California plans to provide state subsidies to local electric vehicle buyers if Trump cancels federal government subsidies after taking office next year. However, the subsidies will exclude popular electric vehicle models from Tesla to create market conditions for more auto manufacturers to establish themselves.
The California government intends to oppose Trump's plan to cancel electric vehicle incentives, and Elon Musk, a key figure in Trump's election success, seems to be caught in the middle.
On local time November 25, Monday, California Governor Gavin Newsom announced a plan that if Trump cancels federal subsidies after taking office next year, California will provide state subsidies to local electric vehicle buyers. A plan that California gradually phased out in 2023 may be restarted to replace the $7,500 tax credit that Trump intends to cancel, providing discounts to electric vehicle buyers.
The California Governor's office told Bloomberg that the current proposal includes market share restrictions, excluding Tesla's popular electric vehicle models. The details of the plan will also be discussed with the state legislature and may change in the future. The Governor's office stated that this kind of limitation is "to create market conditions for more of these types of auto manufacturers to take root."

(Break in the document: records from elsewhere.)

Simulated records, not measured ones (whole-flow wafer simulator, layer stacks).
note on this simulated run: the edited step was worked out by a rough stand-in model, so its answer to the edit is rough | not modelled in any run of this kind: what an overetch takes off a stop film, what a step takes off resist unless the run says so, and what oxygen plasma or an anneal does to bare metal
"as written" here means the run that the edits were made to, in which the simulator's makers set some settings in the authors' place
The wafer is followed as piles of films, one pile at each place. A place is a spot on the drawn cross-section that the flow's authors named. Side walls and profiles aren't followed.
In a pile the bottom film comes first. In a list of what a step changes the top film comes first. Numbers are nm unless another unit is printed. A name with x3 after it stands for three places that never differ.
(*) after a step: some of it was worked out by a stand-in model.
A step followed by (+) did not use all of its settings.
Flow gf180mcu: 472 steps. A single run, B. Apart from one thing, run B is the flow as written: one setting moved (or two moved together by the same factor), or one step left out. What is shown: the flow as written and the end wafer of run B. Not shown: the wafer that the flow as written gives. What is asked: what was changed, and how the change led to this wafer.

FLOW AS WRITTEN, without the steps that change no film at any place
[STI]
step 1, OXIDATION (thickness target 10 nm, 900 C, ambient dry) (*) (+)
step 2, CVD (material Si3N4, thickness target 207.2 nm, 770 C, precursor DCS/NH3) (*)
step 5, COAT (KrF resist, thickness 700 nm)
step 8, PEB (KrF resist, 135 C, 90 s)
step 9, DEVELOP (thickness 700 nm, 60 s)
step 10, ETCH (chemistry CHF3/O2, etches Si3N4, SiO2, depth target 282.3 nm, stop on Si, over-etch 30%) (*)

California announced its plan that day, Tesla's stock price fell in early trading on Monday, widened losses in the closing session, and fell nearly 4% by the close.
The restrictions in the California plan mean that Tesla, which leads the market share in the usa, will be excluded from a key government incentive program. The purpose of this program is to stimulate the wider adoption of electric vehicles amid slowing growth in pure electric vehicles. Excluding Tesla may reflect the tense relationship between Newsom and Musk over the years.
In 2021, Musk decided to relocate Tesla's headquarters to Texas, partly due to disappointment with California's politics. In July of this year, after Newsom signed a bill forbidding school staff from informing parents about their children's sexual orientation, Musk announced that he would also move the headquarters of his other two companies, SpaceX and social media company X, from California to Texas.
Tesla currently holds more than half of California's new electric vehicle sales, but its market dominance is weakening. Data from the California New Car Dealers Association shows that overall electric vehicle sales have increased by 1% year-on-year in the first three quarters of this year, while Tesla's sales in California have decreased by 12.6% year-on-year. Tesla accounted for 54.5% of the total registered electric vehicles in California in the first three quarters, down from 63% during the same period last year.
More than a week ago, on November 15, the media reported that Trump's transition team plans to eliminate the $7,500 tax credit available to consumers when purchasing electric vehicles. This subsidy is one of the core measures of President Biden's Inflation Reduction Act (IRA).
Wall Street Journal noted at the time that analysts believe that Trump's plan to terminate the electric vehicle subsidies may be a good thing for Tesla, as it would inflict greater losses on its competitors.
Wedbush analyst Dan Ives stated, "Trump's election as president is overall negative news for the electric vehicle industry; however, we believe it is a huge bullish signal for Tesla."
The bullish reason is that Tesla has never been the biggest beneficiary of this subsidy; compared to Tesla, which directly sells cars, this subsidy is more beneficial for other auto manufacturers that take advantage of the "leasing loophole" for tax benefits.
In the USA, most consumers' purchased autos do not qualify for the full subsidy because many of their parts or materials come from overseas, but leased autos do not have these requirements, allowing consumers to enjoy the subsidy through leasing.